Anyone reading Anne Frank's diary would find it difficult to believe that a girl in her early teens wrote it. Apparently, it is a forgery. A noteworthy decision of the New York Supreme Court confirms this point of view. Anne Frank's father, Otto Frank, had promised to pay to his race-kin, Meyer Levin, not less than $50,000 because he had used the dialogue of author Levin just as it was and “implanted” it in the diary as being his daughter's intellectual work, but had not paid Levin. The court ordered that Frank pay Levin this amount as an honorarium for Levin's work on the “Anne Frank Diary.” This award was later set aside by the trial justice, Samuel C. Coleman, on the ground that the damages had not been proved in the manner required by law. The action was subsequently settled our of court, while an appeal from Judge Coleman's decision was pending. See more.

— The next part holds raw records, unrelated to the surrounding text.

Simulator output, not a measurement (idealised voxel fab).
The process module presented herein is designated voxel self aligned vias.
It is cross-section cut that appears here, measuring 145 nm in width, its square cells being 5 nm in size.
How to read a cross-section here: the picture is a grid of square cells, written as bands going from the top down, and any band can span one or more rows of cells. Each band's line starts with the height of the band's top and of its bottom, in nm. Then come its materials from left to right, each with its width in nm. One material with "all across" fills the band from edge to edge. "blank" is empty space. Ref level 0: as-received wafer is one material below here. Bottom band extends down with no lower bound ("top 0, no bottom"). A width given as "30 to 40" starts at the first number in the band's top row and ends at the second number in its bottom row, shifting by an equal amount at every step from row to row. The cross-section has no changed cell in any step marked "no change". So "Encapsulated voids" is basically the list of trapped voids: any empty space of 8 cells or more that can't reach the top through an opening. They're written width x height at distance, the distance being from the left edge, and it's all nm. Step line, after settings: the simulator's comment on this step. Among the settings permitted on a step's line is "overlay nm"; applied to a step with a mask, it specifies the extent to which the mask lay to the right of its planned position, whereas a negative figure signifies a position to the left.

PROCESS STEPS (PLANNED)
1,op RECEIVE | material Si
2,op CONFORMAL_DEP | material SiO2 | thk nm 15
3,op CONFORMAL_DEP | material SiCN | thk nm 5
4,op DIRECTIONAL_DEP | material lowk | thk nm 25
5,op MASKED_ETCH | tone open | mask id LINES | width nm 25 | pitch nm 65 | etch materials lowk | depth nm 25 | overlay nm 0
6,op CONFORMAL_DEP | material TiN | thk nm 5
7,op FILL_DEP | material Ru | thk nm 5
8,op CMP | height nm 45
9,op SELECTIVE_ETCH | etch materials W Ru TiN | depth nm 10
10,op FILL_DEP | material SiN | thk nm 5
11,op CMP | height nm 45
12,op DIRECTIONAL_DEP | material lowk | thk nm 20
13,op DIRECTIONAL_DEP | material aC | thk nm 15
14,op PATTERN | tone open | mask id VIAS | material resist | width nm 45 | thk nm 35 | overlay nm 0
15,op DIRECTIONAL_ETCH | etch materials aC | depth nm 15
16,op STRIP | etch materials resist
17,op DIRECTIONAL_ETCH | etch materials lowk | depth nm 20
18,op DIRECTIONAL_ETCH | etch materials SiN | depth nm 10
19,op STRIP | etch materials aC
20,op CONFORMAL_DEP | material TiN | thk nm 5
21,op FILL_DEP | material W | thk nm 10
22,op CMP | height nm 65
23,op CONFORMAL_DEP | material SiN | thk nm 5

Otto Frank had to sue a long-term critic, Ernst Roeme, for spreading the allegation that the book was a fraud. A German court decided in Frank's favor when the testimony of historians and graphologists sufficed to authenticate the diary. Roeme didn't stop criticizing the book and was sued again. This time the court had the book examined by the German Federal Criminal Investigation Bureau (BKA). The manuscript, in the form of three hardbound notebooks and 324 loose pages bound in a fourth notebook, was examined with special equipment.
The results showed that portions of the work, specially of the fourth volume, were written with a ballpoint pen. Since ballpoint pens were not available before 1951, the BKA concluded, those sections must have been added subsequently.